The government’s plans for enforcing UK judgments in EU member states post-Brexit do not provide parties with sufficient certainty, the leading academic authority on private international law has warned. 

Professor Richard Fentiman, chair of the Cambridge Law Faculty, told a gathering of UK and central and Eastern European lawyers: ‘Within the EU at the moment, we have a private law region… we have common rules governing the enforcement of judgments. This regime has been beneficial… these will fall by the way the moment we leave.’

‘There is a problem exercising City law firms,’ he said. ‘Why anchor yourself in London if there is no guarantee [judgments will] be enforced?’

A position paper published last month by the Department for Exiting the European Union suggested the UK could rely on the 1988 Lugano Convention, designed to accommodate some EFTA members. The subject must be addressed because the repeal legislation itself, which transposes pre-Brexit EU law into UK law, would not create reciprocal enforcement rights.

Professor richard fentiman

Professor Richard Fentiman

But relying on Lugano, Fentiman warned: ‘Doesn’t work. We will have to negotiate accession to Lugano all over again.’ Lugano ‘doesn’t replicate’ current certainties, he added.

The UK should instead ratify the 2005 Hague Convention on the Recognition and Enforcement of Foreign Judgments. The government’s position paper does not contain a single reference to the Hague Convention.

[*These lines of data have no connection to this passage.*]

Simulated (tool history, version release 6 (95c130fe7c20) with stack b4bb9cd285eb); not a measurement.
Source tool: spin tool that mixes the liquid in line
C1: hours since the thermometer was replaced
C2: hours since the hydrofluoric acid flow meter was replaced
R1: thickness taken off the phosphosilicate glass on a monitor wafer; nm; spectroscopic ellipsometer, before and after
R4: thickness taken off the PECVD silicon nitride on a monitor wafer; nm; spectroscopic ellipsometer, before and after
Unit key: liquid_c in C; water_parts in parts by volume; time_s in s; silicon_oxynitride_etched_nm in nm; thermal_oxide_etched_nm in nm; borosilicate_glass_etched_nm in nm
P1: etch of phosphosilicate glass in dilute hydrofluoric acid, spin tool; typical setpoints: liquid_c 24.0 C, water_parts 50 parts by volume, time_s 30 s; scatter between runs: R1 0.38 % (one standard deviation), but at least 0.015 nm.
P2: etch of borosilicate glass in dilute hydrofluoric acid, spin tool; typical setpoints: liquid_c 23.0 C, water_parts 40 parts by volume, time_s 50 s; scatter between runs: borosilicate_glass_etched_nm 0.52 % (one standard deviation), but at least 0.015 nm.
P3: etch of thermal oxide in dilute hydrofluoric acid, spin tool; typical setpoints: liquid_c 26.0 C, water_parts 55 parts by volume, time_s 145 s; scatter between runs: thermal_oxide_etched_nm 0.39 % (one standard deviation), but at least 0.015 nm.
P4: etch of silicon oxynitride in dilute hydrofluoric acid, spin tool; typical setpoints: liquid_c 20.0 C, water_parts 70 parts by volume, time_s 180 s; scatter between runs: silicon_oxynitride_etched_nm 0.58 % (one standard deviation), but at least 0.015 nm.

‘The solution is to ratify the Hague Convention,’ Fentiman said. ‘A beautiful solution. The EU is a party to the Hague Convention… we should do nothing except ratify the Hague Convention.’ However, he added: ‘We know that government is set against an off-the-shelf solution. [It wants] a Savile Row option.’

The UK position paper said the government aimed ‘to negotiate an approach to enforcement and dispute resolution which meets the key objectives of both the UK and the EU in underpinning the effective operation of a new, deep and special partnership’.

Fentiman’s work is frequently cited in cases before English and foreign courts. His intervention is significant because his predictions for the position of London as a dispute resolution centre have been measured. As he noted: ‘Some of my colleagues are keen to point out this will be Armageddon. Grass will grow in the Commercial Court; lawyers will be working in McDonald’s; QCs will retire.’

Fentiman was speaking in Cambridge at the 25th anniversary conference of the British Law Centre.